Posted at 12:15 AM, Feb 15, 2018
and last updated 2018-02-15 00:15:22-05

Another mountain of money is being brought home to American shores following the new tax law — and much of it will end up in the pockets of investors.

Tech company Cisco said Wednesday it plans to repatriate $67 billion in foreign profits in the coming months.

The Silicon Valley firm, which makes gear for computer networks, said it will pass on a significant chunk of that cash to its shareholders over the next two years through share buybacks and increased dividends.

In total, Cisco investors are set for a windfall of about $44 billion.

Related: 34 things you need to know about the new tax law

It’s the latest big U.S. company to map out its plans to bring home cash that has been stashed overseas for years.

Multinational corporations had previously been reluctant to move their piles of offshore money into the U.S. because of the heavy tax bill they would receive. But the tax bill passed by Congress and signed into law by President Trump in December offers firms a one-off lower tax rateon funds being repatriated to the U.S.

The new rules also mean companies can no longer avoid paying taxes on past international profits by holding the cash outside the U.S. They must pay tax on the money whether they bring it back to the country or not.

Moody’s estimated in November that U.S. companies were holding about $1.4 trillion in cash offshore. Five large tech companies — Microsoft, Apple, Google, Oracle and Cisco — accounted for nearly $600 billion of that.

Related: Apple to pay $38B in taxes and add 20,000 jobs in the U.S.

Supporters of the tax changes had argued that giving companies an incentive to bring the money home could boost the U.S. economy by promoting hiring and investment. But critics said Main Street wouldn’t feel the effect because many companies would opt to reward shareholders with dividends and stock buybacks.

That appears to be what Cisco is doing. And its announcement pleased investors: the company’s stock was up almost 7% in after hours trading.

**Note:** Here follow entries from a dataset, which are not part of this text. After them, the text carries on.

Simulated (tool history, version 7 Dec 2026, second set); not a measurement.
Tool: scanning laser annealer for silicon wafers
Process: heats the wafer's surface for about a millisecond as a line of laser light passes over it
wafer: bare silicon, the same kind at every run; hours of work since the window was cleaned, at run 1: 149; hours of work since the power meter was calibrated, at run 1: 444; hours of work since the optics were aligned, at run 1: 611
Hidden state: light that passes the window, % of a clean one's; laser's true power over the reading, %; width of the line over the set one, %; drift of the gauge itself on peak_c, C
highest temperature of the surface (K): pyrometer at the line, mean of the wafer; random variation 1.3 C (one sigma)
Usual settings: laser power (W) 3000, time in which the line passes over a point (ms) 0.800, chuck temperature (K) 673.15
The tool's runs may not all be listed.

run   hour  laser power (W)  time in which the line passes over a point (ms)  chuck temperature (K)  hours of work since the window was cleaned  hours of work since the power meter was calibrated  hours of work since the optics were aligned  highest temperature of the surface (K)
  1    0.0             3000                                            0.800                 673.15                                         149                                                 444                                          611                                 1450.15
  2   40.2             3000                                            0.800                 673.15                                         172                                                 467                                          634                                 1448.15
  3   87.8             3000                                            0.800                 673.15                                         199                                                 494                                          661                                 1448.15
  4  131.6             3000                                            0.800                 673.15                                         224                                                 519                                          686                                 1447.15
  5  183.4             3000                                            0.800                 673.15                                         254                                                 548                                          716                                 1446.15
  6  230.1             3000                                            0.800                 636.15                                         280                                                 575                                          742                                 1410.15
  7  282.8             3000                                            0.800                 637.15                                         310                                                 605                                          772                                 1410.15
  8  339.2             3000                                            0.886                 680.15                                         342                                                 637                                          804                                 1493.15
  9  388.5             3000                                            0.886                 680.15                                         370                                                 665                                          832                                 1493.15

Apple took a different approach last month, promising jobs and investment alongside its plans to move money back to the U.S. It said it would pay $38 billion in taxes on the huge sums it has been keeping overseas and also pledged to create 20,000 jobs and invest $30 billion in U.S. facilities over the next five years.

On Wednesday, Cisco also reported a loss of $8.8 billion for the final quarter of 2017 after it took a multibillion dollar charge related to the tax law.

Other large companies have reported similar big hits to their profits from the new law. Microsoft said last month it would take a $13.8 billion tax charge. It didn’t specify whether that was due to the new repatriation rules.